The PSI continues to be something worth watching, and the confusion around it frankly amazes me. We don’t know what the pool is, yet that is critical. Are the March 20th bonds in the pool or not? That is 7.25 billion swing in total debt, and timing of debt payment.
The IMF is working under the assumption of a 95% participation rate (I assume they have the pool of bonds eligible). 5% would be 10 billion of bonds that don’t participate. They are really going to pay those out at par? I would assume the holdouts will be shorter dated bonds, so why pay out 10 billion now, instead of 5 billion in 30 years. Couldn’t that 5 billion be used to build Greece rather than pay holdouts?
And why only 95% if they are going to use the CAC clause retroactively? If you have the CAC, shouldn’t you assume a 100% participation rate? Or maybe they are concerned that a retroactive CAC clause is actually illegal? Again, there seems a disconnect between participation rated, CAC’s, and the pressure being put on Greece for relatively small further cuts.

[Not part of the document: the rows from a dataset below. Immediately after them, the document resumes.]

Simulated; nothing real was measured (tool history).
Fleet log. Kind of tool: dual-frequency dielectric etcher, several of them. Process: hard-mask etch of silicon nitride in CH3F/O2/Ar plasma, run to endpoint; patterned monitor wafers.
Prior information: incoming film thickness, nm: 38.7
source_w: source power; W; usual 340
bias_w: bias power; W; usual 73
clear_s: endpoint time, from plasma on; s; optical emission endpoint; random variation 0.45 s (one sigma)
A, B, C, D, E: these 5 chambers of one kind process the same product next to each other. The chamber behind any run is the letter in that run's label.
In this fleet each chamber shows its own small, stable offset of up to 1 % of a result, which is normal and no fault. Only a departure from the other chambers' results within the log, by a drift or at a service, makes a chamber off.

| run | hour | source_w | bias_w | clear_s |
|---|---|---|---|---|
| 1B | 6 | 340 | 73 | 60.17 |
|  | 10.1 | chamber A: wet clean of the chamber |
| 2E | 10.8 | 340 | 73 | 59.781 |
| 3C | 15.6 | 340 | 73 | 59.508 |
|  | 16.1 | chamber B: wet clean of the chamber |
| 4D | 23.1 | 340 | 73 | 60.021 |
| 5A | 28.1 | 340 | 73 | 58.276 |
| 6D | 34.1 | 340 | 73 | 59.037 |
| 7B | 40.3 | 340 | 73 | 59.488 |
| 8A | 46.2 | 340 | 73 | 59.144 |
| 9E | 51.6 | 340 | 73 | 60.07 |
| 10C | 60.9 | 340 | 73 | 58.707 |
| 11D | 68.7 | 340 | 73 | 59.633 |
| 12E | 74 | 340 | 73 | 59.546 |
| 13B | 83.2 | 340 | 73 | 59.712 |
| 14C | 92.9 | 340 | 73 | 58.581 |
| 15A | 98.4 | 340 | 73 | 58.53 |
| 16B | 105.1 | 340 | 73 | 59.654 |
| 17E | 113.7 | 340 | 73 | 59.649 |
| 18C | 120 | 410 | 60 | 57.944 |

The bank bailout side grew by 10 billion since the IMF’s “fifth” review, which I think was only back in November. But yeah, they have 2020 nailed down. Comical.
What would be great, is if any of the people currently spouting headlines out of Europe were held to the standard of an American CEO. There is a reason that not every conference call is ultra optimistic in the US, CEO’s can face problems if they are caught lying – the EU, ECB, and IMF don’t seem to have that as a potential constraint on what they say.